Appointment of testamentary guardians in your Will

Posted on by Stephen

The appointment of guardians and the rights they have are governed by the Children Act 2004. A guardian can only be appointed in accordance with that act, A parent with parental responsibility may appoint a guardian by Will or by a document which he dates and signs and which provides that the appointment only takes effect on his death.

The appointee will become the child’s guardian if, at the death of the testator:
A. no parent with parental responsibility survived him; or
B. there was a residence order in his sole favour relating to the child.

If neither of these conditions is fulfilled, the appointee will not automatically become the child’s guardian but, as he has parental responsibility, he will be entitled to apply to the court to be appointed guardian.

Where a testator has children under the age of 18, the appointment of testamentary guardians should always be considered. The expression ‘testamentary guardian’ merely indicates that the guardian has been appointed by Will.

It is usual (but not essential) that the same persons are appointed guardians of all the testator’s minor children. When the guardians are to act only after the death of the surviving parent it is desirable that each parent should appoint the same people to act as guardian.

It is, of course, important that the testator should obtain the consent of the proposed guardian before making the appointment.

The appointed guardian can appoint a successor. It is, however, unnecessary to make express provision in the Will because the Children Act 2004 enables a guardian to appoint another individual to take his place in the event of his death.

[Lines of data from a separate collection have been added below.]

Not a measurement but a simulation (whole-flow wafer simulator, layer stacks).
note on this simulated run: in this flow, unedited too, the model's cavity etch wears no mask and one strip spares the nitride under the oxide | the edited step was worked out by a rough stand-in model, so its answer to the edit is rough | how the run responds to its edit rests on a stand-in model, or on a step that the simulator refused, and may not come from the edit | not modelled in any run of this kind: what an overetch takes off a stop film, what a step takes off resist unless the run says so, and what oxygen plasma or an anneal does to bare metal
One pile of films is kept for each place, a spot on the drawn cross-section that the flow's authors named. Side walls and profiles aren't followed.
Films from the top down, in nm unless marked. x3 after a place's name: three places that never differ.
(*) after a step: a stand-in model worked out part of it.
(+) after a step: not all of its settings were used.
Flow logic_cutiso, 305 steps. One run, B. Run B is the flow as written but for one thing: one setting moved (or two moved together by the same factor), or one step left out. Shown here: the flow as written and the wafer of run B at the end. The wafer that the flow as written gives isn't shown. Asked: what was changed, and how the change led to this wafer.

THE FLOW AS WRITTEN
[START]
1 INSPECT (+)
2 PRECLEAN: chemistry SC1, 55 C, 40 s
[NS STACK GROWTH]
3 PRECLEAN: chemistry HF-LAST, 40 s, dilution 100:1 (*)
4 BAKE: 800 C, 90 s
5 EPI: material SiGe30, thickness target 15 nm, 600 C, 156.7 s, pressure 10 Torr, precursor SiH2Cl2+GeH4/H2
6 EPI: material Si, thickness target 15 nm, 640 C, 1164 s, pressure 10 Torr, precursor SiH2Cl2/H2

Whether guardians should be trustees depends on the circumstances of each case. There are arguments for and against. The guardians are best placed to know the needs of the children and have the task of providing for those needs. On the other hand, the guardians may be regarded as the advocates of the children and the trustees as the judges of their conflicting claims. The problem is particularly acute when the residue is held on discretionary trusts for the children and, in that case, a sensible solution may be to appoint one of the guardians and, say two professional trustees.